Osso Bucco with Risotto
One of my all-time comfort food recipes. Serve with risottos or on mashed potato with steamed asparagus or green beans. Don’t skip the Gremolata topping it gives that extra something you’d be crazy to miss out on!
Ingredients
2 bones (in slices) of veal or beef shin
Olive oil (to fry)
1/4 cup plain flour
1 onion, chopped
1 carrot, chopped
1 stalk of celery, chopped
2 cloves of garlic, finely chopped
250ml white wine
1 can peeled chopped tomatoes
100ml chicken stock
Sprig of fresh rosemary and thyme, chopped Salt and pepper
Gremolata
2 tablespoons chopped parsley
Pinch of sea salt
Zest of lemon finely chopped
1 clove garlic chopped
Risotto Milanese
1 cup arborio rice
An onion chopped fine
1/2 cup white wine
Spoon full of butter and 1 tablespoon olive oil to fry
Hot chicken stock (approx. 4 cups)
Method
1. To make the gremolata, mix all ingredients together and set aside.
2. Dust your meat with the flour on both sides and season with salt and pepper.
3. Heat a splash of olive oil in a frypan and fry until the meat is golden brown.
4. Remove from the pan and place meat into a small slow cooker or a in a casserole dish.
5. Using the same fry pan add a knob of butter and fry the chopped onion, garlic, carrot and celery for 1-2 minutes.
6. Add wine, tomatoes and herbs, season with salt and pepper and pour this over your meat.

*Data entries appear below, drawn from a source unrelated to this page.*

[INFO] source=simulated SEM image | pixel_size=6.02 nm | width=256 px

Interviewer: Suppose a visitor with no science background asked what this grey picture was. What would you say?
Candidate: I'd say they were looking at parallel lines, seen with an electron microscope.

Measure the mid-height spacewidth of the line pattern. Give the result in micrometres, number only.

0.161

7. Cook on high for 3 hours in the slow cooker or in the oven on a low heat for 3-4 hours, you want the meat tender, but still intact on the bone.
8. To make the risotto, heat butter and olive oil in a frypan.
9. Add in onions and fry gently until just translucent. Add in the rice and let the grains get coated with the butter and oil.
10. Add wine and once the wine is cooked off, ladle in hot stock a little at a time.
11. The risotto is ready when all the liquid has cooked away and your rice is tender and ready to eat.
12. At this point traditionally you would add some extra butter and parmesan but if you’re having it with the rich Osso Bucco I don’t think you need it.
13. Serve immediately with the Osso Bucco and sprinkle over the gremolata. Pairs beautifully with a glass of red wine!